Beautiful bird feathers bring bird watchers flocking together. From brightly colored birds like the painted bunting to a bird-of-paradise with a feather structure that absorbs light, resulting in a super-black color, birds come in a dazzling array of colors. To other birds, they look more stunning still, with additional ultraviolet colors that can’t be perceived by the human eye.
Scientists with Project Plumage, a citizen science project available through Zooniverse, are working to answer questions about bird plumage like, how colorful are birds? How quickly does plumage color evolve? Are changes in plumage color associated with the origins of new species?
They are photographing (where possible) three male and three female specimens of each species in the collections of the Natural History Museum (London & Tring). The photographs will be taken both in the visible spectrum and with ultraviolet filters. With more than 10,000 species of birds estimated in the world, that’s a lot of photographs and they’re calling on citizen scientists to help make sense of the color information through Project Plumage.
Before you decide to participate, be aware that these are photos of museum specimens, not living birds. Museum specimens are an essential tool in many scientific studies and these photographs will live on as a digital collection.
Citizen scientists make selections of patches on the bird that show the color in that area. For instance, you might be asked to select a sample area from the nape or the wing. It might sound challenging if you aren’t familiar with bird anatomy. However, participation is made easy by a starting tutorial, bird diagrams along the way, and a field guide with “right” and “wrong” examples of selections.
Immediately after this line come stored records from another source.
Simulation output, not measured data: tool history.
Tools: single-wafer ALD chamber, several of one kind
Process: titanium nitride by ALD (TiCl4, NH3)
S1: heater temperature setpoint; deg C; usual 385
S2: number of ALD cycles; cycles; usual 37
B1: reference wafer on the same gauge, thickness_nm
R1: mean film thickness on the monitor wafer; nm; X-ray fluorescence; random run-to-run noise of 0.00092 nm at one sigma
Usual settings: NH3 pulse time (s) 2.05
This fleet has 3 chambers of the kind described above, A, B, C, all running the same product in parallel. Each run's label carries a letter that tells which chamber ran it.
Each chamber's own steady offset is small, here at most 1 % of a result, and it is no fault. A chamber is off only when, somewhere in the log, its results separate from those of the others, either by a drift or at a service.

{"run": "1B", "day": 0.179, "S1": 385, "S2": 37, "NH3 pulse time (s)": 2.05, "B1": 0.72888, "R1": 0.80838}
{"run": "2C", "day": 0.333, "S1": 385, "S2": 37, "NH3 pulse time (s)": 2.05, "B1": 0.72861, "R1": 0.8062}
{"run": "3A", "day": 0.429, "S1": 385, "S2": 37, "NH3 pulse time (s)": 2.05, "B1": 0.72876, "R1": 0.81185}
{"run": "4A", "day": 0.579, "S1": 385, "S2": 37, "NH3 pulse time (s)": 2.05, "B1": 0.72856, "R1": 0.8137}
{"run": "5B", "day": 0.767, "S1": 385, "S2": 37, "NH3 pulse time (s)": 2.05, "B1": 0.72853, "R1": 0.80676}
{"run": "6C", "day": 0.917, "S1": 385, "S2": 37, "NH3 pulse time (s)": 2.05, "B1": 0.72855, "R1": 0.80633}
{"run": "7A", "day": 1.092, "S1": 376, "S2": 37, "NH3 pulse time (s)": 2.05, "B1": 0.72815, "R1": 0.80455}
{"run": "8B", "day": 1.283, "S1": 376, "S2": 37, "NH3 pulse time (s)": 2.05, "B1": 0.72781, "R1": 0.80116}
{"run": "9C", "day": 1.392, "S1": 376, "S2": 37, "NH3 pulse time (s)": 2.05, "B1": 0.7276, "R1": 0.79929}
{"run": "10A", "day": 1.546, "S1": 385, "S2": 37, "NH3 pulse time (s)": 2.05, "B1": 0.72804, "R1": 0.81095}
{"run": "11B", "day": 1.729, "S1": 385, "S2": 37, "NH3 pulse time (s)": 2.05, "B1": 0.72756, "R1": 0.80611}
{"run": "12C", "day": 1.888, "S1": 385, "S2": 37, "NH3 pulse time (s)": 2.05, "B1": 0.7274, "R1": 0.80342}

Once you’ve learned the process, you can make your selections for a given photograph in about a minute. Researchers will then analyze the selected patches for color intensity, hue, and pattern on each specimen. Data generated will be used to tackle questions about bird coloration and evolution.
What makes the project most fun are the optional features like an information button that reveals the species, so you can practice and expand your bird identification skills.
Better still, toggling between the white circles beneath the image allows you to see the bird under ultraviolet light, highlighting additional patches of variation in the plumage pattern. It’s the next best thing to a true bird’s eye view of plumage color.